I have been a Christian for over 35 years. Almost from the beginning, I heard sermons about the Lord’s imminent return. I remember when my oldest daughter (I’ve sinced birthed two additional daughters and a son) was a toddler, and a zealous brother in the Lord asked me “Do you think you’ll get to see her grow up?” He appeared hopeful that this would not be the case. Stan was disenchanted with the world he’d known and ready to be beamed up. That very hour was not too soon for him, but his question made me fearful and anxious. I didn’t even want to consider what he was putting out there. I wanted to see my baby girl grow up even in this troubled world. I guess every generation does.
If the world was dark then, it seems darker still now, or perhaps I chose to be blissfully unaware and concentrate on raising my kids and everything else you have to take care of living on Planet Earth. Certainly the world was not a pleasant place prior to the birth of Jesus. Their was a flood that destroyed all but a small segment of humans (Believer and unbeliver alike know THAT story), bloody wars and, as incomprehensible as that might seem, children sacrified to various gods by their own parents, but I did not live back then, and it certainly appears, during my lifetime, the world just keeps becoming more hostile, more frightening, and far less God honoring. There was a time when even unbelievers exhibited a certain restraint and respect when it came to any mention of God. There was almost a reverence there. During recent years, I have seen much of that awe fly out the window replaced by outright blasphemy. I’ve even heard so-called believers proclaiming in frustration “Jesus Christ!” I’ve never seen anyone exprssing distaste or correcting them, but it’s hardly a blip on the radar screen when you consider what else is going on.
Currently there are more slaves in the world than there have ever before in recorded history. This is mind boggling when you consider the captivity of Jews in Egypt and America’s shameful past in forcing captured Africans into slavery. News of beheadings have practically become ho hum news. Obviously I could go on and on as the torrent of horror washes over us like a tsunami. It seems the choice is to either numb out or writhe in pain like a slug covered in a salt shower.

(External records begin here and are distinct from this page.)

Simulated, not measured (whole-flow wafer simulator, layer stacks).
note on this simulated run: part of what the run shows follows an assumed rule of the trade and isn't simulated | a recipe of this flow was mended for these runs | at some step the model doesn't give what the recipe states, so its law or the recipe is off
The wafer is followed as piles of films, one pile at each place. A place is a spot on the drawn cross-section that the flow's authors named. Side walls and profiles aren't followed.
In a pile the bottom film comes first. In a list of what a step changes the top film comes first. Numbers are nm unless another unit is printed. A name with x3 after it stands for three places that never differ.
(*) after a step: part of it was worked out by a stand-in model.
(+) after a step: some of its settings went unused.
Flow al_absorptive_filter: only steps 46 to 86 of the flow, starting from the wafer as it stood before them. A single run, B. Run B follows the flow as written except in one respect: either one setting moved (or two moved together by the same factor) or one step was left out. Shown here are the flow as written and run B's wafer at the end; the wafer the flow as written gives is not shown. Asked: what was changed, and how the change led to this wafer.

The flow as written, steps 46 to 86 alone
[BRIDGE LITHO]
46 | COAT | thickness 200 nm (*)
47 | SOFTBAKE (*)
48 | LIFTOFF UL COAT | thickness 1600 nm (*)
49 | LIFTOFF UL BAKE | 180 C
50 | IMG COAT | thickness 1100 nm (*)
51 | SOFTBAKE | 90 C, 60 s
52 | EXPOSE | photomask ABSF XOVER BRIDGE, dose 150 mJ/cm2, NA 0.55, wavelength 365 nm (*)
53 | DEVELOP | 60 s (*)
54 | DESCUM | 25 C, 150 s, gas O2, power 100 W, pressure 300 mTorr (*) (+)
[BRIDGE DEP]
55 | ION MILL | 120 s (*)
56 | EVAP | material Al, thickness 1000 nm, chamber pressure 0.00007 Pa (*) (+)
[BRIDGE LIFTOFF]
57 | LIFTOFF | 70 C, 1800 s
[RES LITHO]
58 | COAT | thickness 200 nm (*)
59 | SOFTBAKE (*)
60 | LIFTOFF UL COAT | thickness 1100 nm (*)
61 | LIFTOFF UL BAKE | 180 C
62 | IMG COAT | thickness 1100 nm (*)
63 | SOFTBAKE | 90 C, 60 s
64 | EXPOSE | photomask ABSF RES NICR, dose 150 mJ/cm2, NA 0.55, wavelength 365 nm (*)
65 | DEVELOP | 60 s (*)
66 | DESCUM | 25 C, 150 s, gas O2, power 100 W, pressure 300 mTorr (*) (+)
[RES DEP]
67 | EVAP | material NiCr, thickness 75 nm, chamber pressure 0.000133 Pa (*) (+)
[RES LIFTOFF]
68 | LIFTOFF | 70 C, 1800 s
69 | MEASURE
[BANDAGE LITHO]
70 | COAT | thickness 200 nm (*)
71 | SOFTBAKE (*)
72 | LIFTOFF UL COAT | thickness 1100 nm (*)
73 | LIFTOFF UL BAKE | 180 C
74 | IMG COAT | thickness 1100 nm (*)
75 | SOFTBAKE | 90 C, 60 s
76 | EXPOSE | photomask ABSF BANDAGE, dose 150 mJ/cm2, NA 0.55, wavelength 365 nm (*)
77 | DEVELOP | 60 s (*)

Well thought of prophets are having dreams and visions, and, folks, they ain’t pretty. Many of us have experienced an increase in personal attacks that seem to come out of left field. Obviously the bible has a lot to say about fasting, and, through the years, I’ve been inconsistent at best, but I’m starting to feel it’s not just a recommendation but rather a requirement for my life, because I’m not feeling so happy go lucky and carefree these days, and I know the joy of the Lord is my strength. If fasting brings about peace and joy and calm and wisdom, I say bring on the growling tummy. If prayer and praise and worship will push away the darkness, then I need to get on my knees and on my face, and lay aside some worldly pleasures, because there’s only so many hours in the day, and my energy is not infinite.
It’s crazy to think I could really be living in the last days, but some generation is going to, and it could easily be me. I’m not one to listen to the news, but just the stuff that trickles in penetrates my denial like a steak knife plunging into a bowl of whipped butter.
I find myself from time to time singing an old refrain made famous by the late Sam Cooke… “People, get ready.” “There’s a train a coming.” “Don’t need no money.” “You just get on board.”